I have only read the first page as it is clear you need to do some more study/research of the craft, but below are a few tips/general rules to get you started.

EXT. RESTAURANT - NIGHT - this is the proper formatting for scene headers


Quoted Text
(1)A cozy restaurant under trees. (2)Friday night. All tables are
full. (3) The restaurant is in a neighborhood where it feels safe
to be drinking alcohol in a Muslim country. Enver and Deniz
are sitting in a small table. Enver is a good looking guy,
good haircut, looks fit, hiding a beer belly. He is a charmer
and (4) being funny is how he can acquaints with new people.
Deniz is a charming woman. (5) Early twenties, confident and very
outgoing. They have small plates of Turkish appetizers (meze)
in front of them. (6) They are drinking Rakı, a traditional
Turkish drink.


(1) Repeating the scene heading in the first line is considered a waste of words - we are aiming to tell as much as we can, in as few words as possible - so repeating ourselves is counterproductive.

(2) This information isn't communicated with the audience - film is visual, unless a character, or a prop or a SUPER tells us what day it is, the audience won't know - Also, is it relevant? is the day of the week important to this scene?

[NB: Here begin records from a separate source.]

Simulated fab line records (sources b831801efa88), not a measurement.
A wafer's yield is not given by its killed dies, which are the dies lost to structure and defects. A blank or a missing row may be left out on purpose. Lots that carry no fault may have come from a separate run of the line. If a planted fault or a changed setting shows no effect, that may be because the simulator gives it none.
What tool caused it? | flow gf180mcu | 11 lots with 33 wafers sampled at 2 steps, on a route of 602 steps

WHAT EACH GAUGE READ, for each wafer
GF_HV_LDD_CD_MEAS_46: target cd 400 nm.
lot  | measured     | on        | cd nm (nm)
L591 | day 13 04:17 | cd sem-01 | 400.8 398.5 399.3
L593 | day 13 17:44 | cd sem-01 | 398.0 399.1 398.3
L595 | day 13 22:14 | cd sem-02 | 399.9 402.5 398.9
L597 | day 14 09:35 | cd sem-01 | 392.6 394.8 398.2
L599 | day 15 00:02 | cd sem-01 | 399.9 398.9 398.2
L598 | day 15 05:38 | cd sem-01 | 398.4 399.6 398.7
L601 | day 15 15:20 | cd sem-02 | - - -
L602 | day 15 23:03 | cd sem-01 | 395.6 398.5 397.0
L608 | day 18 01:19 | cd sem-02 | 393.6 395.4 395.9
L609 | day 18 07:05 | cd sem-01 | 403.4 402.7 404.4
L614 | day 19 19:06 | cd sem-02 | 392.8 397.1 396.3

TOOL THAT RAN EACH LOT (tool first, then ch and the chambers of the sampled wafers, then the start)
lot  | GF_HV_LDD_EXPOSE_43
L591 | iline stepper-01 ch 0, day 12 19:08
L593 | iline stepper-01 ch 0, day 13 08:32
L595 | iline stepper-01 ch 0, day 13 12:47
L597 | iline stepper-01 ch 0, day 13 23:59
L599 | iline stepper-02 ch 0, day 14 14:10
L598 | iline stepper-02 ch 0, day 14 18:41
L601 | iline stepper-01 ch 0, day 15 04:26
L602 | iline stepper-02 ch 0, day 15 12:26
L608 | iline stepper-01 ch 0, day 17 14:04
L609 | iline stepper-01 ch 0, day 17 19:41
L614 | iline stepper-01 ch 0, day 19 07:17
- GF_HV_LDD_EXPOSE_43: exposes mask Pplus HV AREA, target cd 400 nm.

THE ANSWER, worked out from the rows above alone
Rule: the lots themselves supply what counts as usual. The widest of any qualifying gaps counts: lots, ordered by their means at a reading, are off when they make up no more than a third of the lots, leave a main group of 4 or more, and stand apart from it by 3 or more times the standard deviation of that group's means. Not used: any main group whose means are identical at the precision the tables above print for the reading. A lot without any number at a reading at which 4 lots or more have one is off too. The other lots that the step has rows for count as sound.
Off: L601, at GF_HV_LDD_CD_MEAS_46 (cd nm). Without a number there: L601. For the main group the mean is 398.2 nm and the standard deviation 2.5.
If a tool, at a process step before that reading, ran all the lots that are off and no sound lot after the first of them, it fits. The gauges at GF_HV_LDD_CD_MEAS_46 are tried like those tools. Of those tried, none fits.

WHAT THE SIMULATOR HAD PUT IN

(3) This is referred to as an "unfilmable" - how do we (the audience) know this information? use the adage "show don't tell". At the moment, we don't know we are in a Muslim country and how do we know this is a safe area to drink alcohol?

(4) see above. many new writers just tell their characters traits and personalities, rather than show. Show him being funny and using humour to engage with strangers. (if you do that later in the story, great! but still, refrain from just telling us these things)

(5) Much tidier, and less space-consuming, to put ages in brackets - (21)

(6) Is the drink they are having important? do we need to know it is a traditional Turkish drink? how will the audience know this is a traditional Turkish drink from this line?

This opening paragraph is 10 lines long - as a rule of thumb, description/action blocks shouldn't be longer than 4 lines (Or is it 3 lines? lets go with 3 lines) - but if you can do it in less the better.

Split the block up. New action = new line. remove the unfilmables. only put in what we NEED.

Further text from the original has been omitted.